Consider the following function:

int unknown(int n){ 

int i, j, k=0; 
for (i=n/2; i<=n; i++) 
    for (j=2; j<=n; j=j*2) 
        k = k + n/2; 
 return (k); 

} 

The return value of the function is

  1. $\Theta(n^2)$      
  2. $\Theta(n^2\log n)$      
  3. $\Theta(n^3)$      
  4. $\Theta(n^3\log n)$
asked in Algorithms by Veteran (358k points)
edited by | 3.6k views

3 Answers

+43 votes
Best answer
The outer loop is running for $n/2$ times and inner loop is running for $\log_2 n$ times (each iteration doubles $j$ and $j$ stops at $n$ means $\log_2 n$ times $j$ loop will iterate).
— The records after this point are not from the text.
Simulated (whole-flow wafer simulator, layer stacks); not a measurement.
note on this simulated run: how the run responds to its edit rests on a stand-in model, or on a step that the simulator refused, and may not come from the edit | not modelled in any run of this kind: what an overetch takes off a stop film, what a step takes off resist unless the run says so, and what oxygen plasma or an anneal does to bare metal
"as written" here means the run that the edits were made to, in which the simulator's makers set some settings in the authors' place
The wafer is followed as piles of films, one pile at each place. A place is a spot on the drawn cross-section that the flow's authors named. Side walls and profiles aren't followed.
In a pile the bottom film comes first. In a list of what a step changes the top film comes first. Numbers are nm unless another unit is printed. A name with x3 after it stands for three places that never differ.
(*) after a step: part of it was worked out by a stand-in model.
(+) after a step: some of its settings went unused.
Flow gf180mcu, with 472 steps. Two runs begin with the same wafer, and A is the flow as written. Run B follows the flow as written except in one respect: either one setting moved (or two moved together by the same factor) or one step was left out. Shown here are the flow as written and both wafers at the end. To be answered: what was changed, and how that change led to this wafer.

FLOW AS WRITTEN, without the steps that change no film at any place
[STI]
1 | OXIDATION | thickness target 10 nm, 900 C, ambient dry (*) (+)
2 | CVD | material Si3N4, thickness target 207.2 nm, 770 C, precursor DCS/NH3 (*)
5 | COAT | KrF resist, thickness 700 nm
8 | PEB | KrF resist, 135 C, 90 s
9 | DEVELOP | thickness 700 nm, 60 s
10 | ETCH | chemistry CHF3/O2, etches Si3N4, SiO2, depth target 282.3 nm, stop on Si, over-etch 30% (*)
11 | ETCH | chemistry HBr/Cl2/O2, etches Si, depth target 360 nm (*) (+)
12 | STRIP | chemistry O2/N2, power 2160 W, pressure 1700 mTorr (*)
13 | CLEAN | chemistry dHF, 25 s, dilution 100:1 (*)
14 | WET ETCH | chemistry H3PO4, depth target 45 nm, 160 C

Now in each iteration $k$ is incremented by $n/2$. So, overall $k$ will be added $n/2 * log n * n/2$ with an initial value of $0$. So, final value of $k$ will be $\Theta(n^2 log n)$
answered by Veteran (358k points)
edited by
+21

Return value is O(NlogN)
Time complexity of Program is N logN right !!?

+4
yes.
–2

why time complexity O(N log N)? it will be O(N2 log N) right? because no of time addition occurs also be counted . right?

+3
each addition take O(1) time ,so it will not affect the final time complexity
–2
if u have any source to say addition time is O(1) . Plz give the link
+1
Each addition is O(1).
+1
k<=logn+2 logn+3 logn+----n/2 logn

k<=logn(1+2+3+4---n/2)

K=O(n^2 logn)

sir it is right ??
0
I think instead of having 1,2,3 in the coefficient it will be in the base of logn
+7 votes

  Here we have to tell the value of k returned not the time complexity.

for (i  = n/2; i <= n; i++)
        for (j = 2; j <= n; j = j * 2)
            k = k + n/2;
    return k;

The outer loop runs n/2 times The inner loop runs logn times.(2^k = n => k = logn). Now looking at the value of k in inner loop, n is added to k, logn times as the inner loop is running logn times. Therefore the value of k after running the inner loop one time is n*logn. Therefore total time complexity is inner multiplied with outer loop complexity which (n for outer and nlogn for inner) n$^{2}$logn.

answered by Loyal (8.5k points)
edited by
+5 votes
here point to be noticed is complexity of returned value is asked but not the complexity of just execution code.so we just count how many times value of k is computed before completion of outer as well as inner loop.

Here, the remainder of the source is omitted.